A prison van believed to be carrying Jimmy Lai leaving West Kowloon Magistrates Courts where his sentencing took place in Hong Kong, February 9, 2026.
(Tokyo) – Beijing has restructured Hong Kong’s governance to answer to Party leadership rather than Hong Kong’s people six years after imposing the draconian National Security Law, Human Rights Watch said today.
“Hong Kong’s highly repressive national security regime and bureaucracy have erased long-protected rights and cast a deeply troubling shadow over its future” said Elaine Pearson, Asia director at Human Rights Watch. “As Beijing continues to radically transform Hong Kong, the deadly Tai Po housing complex fire illustrates the tragic consequences of a society that has lost its ability to hold the powerful accountable.”
The Chinese Communist Party and state have comprehensively reengineered Hong Kong’s foundation of governance, reshaping its leadership, personnel, institutions, and ideology. The authorities no longer present national security as an exceptional response to the 2019 protests, but as a standing principle of administration. They have enforced citywide compliance by punishing increasingly minor acts and targeting ordinary people for peaceful expressions.
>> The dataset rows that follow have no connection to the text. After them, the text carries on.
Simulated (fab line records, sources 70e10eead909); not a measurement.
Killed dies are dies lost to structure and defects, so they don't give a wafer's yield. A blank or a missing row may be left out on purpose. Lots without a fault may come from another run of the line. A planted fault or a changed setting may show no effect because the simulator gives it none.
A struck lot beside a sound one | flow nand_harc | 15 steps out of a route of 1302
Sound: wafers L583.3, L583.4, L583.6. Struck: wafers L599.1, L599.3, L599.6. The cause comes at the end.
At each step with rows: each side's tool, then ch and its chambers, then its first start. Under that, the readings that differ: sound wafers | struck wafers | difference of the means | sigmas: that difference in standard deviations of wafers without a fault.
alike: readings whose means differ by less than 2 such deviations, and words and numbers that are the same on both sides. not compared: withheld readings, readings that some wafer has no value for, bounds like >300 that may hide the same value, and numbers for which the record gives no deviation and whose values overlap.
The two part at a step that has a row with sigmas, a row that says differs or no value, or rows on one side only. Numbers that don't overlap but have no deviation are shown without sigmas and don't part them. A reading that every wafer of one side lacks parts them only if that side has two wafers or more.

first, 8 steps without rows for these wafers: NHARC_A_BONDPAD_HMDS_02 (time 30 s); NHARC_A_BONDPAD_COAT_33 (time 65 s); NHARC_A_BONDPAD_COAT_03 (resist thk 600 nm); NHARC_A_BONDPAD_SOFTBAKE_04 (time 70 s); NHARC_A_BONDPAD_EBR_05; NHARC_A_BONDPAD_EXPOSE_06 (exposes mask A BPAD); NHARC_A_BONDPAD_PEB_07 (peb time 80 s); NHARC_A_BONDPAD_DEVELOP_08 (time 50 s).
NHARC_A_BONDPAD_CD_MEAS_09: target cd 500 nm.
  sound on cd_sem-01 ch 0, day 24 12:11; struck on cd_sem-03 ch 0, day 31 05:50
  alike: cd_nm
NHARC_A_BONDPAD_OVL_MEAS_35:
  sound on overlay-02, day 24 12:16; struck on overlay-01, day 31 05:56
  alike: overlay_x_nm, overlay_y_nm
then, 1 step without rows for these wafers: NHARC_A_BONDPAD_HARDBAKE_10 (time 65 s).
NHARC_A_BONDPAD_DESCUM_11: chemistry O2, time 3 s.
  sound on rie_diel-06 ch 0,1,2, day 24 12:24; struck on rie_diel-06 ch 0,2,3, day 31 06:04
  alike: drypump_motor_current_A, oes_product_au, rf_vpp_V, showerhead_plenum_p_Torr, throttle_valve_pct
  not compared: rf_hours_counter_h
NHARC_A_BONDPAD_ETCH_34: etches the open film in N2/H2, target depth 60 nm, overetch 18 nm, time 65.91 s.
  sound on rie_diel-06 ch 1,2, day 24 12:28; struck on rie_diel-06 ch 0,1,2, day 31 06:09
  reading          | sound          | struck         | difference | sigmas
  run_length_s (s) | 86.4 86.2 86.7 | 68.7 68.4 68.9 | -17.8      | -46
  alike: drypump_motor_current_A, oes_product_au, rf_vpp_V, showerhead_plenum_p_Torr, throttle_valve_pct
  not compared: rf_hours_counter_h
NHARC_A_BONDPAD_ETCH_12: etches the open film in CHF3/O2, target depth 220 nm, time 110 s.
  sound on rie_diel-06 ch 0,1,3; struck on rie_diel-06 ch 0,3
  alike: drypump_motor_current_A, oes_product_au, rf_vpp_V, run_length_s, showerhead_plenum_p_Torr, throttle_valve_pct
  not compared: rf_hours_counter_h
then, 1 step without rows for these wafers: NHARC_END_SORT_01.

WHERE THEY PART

After Beijing imposed the National Security Law in June 2020, authorities neutralized the city’s democracy movement by imprisoning pro-democracy politicians, leaders, and activists, or forcing them into exile. They also turned the previously quasi-democratic legislature into a rubber stamp, dismantled independent media and civil society, and entrenched a national security architecture throughout the government.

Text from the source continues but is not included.